In this chapter Benjamin mainly talks about the actor and explores the difference between acting to an audience and to acting to the camera.

In one of the previous chapters he was talking about the actor giving a performance and that performance is an art form. Now he moves on to suggest that the performance for the audience is different than the performance given to a camera because it is continuous and so envelopes the actor more. With performing for the camera it can be stop and go from scene to scene and scenes can be reshot to make sure they are perfect, and this effects the aura of the actor.

From here he then suggests that the aura of the actor is lost when performing for the camera because of the loss of the present. He says:

A person is placed in the position, while operating with his whole being, of having to dispense with the aura that goes with it. For that aura is bound to the here and now, it has no replica. (P19)

So with the loss of this aura, this presence, the actor then assumes a different aura, the one of the character. This does make a certain amount of sense, I can understand that a live performance has the presence which the film does not, and I can also understand how the presence of the character fills the void left by the aura. For example, when I think of the film Scarface, Al Pacino gives a magnificent performance but it is the screen presence of his character, Tony Montana, which is truly memorable. Whereas recently Benedict Cumberbach has been winning praise for his portrayal of Hamlet of where Cumberbach’s stage presence carries the performance.

But the really interesting element of this chapter is at the end, where he asserts:

Nothing shows more graphically that art has escaped from the realm of the ‘beautiful pretence’, which for so long was deemed the only habitat in which it might thrive.

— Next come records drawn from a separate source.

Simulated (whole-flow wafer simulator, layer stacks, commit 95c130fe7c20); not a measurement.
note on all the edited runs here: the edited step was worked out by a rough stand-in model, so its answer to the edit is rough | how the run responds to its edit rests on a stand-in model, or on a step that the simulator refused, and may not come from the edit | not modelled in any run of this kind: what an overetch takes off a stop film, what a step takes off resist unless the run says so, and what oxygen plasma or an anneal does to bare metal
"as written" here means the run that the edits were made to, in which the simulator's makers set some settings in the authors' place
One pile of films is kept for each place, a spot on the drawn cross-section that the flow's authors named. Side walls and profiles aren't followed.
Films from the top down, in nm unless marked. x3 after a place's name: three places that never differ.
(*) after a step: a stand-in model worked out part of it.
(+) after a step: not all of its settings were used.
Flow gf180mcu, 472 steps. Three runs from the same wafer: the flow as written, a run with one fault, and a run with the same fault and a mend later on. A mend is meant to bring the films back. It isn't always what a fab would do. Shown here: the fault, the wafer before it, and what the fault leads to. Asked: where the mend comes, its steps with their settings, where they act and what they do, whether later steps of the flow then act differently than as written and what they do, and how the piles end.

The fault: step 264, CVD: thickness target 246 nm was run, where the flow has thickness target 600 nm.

Reading between the lines, Benjamin is suggesting that the nature of art has changed because of the loss of the aura, which happened because of mechanical reproduction. This, to me, is a really big thing because it means that the huge paradigm of art, the way we think of art, has changed because of mechanical reproduction. This then leads to the next point being that the instrument of mechanical reproduction is the camera. So, the camera has changed the way that we see art, consume art, relate to art and understand art, but in itself is not always seen as art.